Iyad Allawi as Prime Minister and Fallah al-Naqib as Interior Minister are obviously strong wins for the CIA and the State Department in Iraq, and further signs of the decline of Pentagon political power, which will be reduced to the uniformed military on June 30. Although the Allawis are also related to Pentagon-backed (and now disgraced) Ahmad Chalabi, they are his rivals and form a distinctive clique (Ali Allawi, currently defense minister, is some sort of cousin to Iyad; he is a nephew of Chalabi but disagreed with him on dissolving the army and punishing all Baathists). Note that Chalabi’s close friends are being replaced. Thus, the old minister of finance was Kamel al-Gailani, a close Chalabi associate who supported unbridled robber baron capitalism. It is also significant that his successor is from the Supreme Council for Islamic Revolution in Iraq, a Shiite religious party with strong ties to Iran. Bloomberg has done a useful but completely uncritical profile of Iyad Allawi.

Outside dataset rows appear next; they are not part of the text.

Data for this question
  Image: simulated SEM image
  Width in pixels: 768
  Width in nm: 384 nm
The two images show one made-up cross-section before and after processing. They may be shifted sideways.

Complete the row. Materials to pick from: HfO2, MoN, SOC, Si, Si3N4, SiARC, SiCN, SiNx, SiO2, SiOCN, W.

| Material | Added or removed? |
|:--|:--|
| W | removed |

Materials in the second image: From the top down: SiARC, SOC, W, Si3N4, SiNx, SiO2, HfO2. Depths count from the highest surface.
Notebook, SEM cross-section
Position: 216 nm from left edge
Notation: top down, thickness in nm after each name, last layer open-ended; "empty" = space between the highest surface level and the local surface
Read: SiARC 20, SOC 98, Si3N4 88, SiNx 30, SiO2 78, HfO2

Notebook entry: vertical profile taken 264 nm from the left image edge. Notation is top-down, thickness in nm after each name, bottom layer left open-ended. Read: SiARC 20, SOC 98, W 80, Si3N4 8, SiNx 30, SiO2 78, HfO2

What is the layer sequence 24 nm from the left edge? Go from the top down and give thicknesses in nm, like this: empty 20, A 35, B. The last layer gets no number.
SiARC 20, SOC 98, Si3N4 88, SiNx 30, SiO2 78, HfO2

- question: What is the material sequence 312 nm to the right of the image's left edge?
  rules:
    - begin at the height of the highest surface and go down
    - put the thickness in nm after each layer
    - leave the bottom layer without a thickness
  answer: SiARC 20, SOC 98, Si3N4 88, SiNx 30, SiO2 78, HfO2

Colin Powell at State has gotten control of the $18 billion in reconstruction aid voted by Congress, very little of which the Pentagon managed to disburse. The CIA will reportedly put $3 billion into building up a new Iraqi secret police. Iyad Allawi, who is called “Iyad al-Baathi” on the streets in Iraq, has long had an interest in rebuilding the secret police which seems to me sinister. It is a little shocking that Brahimi should have been willing to be party to this appointment. But I suspect he believes that Allawi cannot be elected to anything important in January, since he has no grassroots support and is widely disliked for his 1970s Baath background before he broke with the party. He had organized ex-Baath officers in the 1990s, some of whom were even more recent converts from the Baath ideology.
Al-Naqib became governor of Salahuddin under suspicious circumstances, which I reported last February. I later learned from CPA sources that the previous governor, whom he replaced, had been accused of extensive corruption. I wrote of Naqib, “Al-Naqib’s father had been a major general in the Iraqi army in the 1970s and then the Baath government’s ambassador to Sweden at the end of the 1970s. He broke with the Saddam regime and became a political refugee in Syria. Al-Naqib himself has an engineering B.Sc. He is the 10th governor of Salahuddin in modern Iraq, and the article calls him the first to be elected. He is the first to hail from Samarra’.”